November 27, 2017
By Owen Bowcott
Child sexual abuse inquiry is told that not reporting suspected incidents should be a crime
Mandatory reporting of sexual misconduct and abolishing the secrecy of the priest’s confessional box are needed to protect children at Catholic schools, the national inquiry into child sexual abuse has been told.
At the opening of a three-week hearing into Benedictine schools, lawyers representing scores of victims have called for fundamental changes to the way the church handles complaints and deals with suspected offenders.
Richard Scorer, of the law firm Slater and Gordon, who represents 27 core participants at the Independent Inquiry into Child Sexual Abuse (IICSA), said the failure to make reporting suspected abuse a crime had allowed clerics to evade responsibility.
“A mandatory reporting law would have changed their behaviour,” Scorer told the hearing. “At Downside Abbey, abuse was discovered but not reported and abusers were left to free to abuse again and great harm was done to victims.
“The Catholic church purports to be a moral beacon for others around it yet these clerical sex abuse cases profoundly undermine it … Why has the temptation to cover up abuse been particularly acute in organisations forming part of the Roman Catholic church?”

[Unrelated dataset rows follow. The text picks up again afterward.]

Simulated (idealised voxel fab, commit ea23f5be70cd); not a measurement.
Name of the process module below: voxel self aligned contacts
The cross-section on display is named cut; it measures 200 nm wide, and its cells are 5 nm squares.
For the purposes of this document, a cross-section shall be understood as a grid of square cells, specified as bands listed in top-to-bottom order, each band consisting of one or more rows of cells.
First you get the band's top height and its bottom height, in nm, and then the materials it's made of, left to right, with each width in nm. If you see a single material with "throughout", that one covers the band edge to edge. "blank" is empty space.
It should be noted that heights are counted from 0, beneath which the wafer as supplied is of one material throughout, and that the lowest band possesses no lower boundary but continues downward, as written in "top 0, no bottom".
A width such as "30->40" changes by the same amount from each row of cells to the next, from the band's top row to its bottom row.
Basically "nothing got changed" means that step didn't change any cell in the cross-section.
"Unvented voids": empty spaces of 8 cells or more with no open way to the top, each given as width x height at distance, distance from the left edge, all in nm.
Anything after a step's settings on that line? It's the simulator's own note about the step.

David Enright, a solicitor at Howe and Co who represents more than a dozen former schoolboys from a Catholic Comboni missionary school – run by an order founded in Italy in the 1860s – said there were more than a million children attending Catholic-run educational institutions in the UK.
One former abuser at the Comboni school had not been punished but moved elsewhere after complaints and eventually became a Scouts commissioner in Uganda, Enright revealed. Removing the privileges of priestly confession would help change attitudes, he suggested.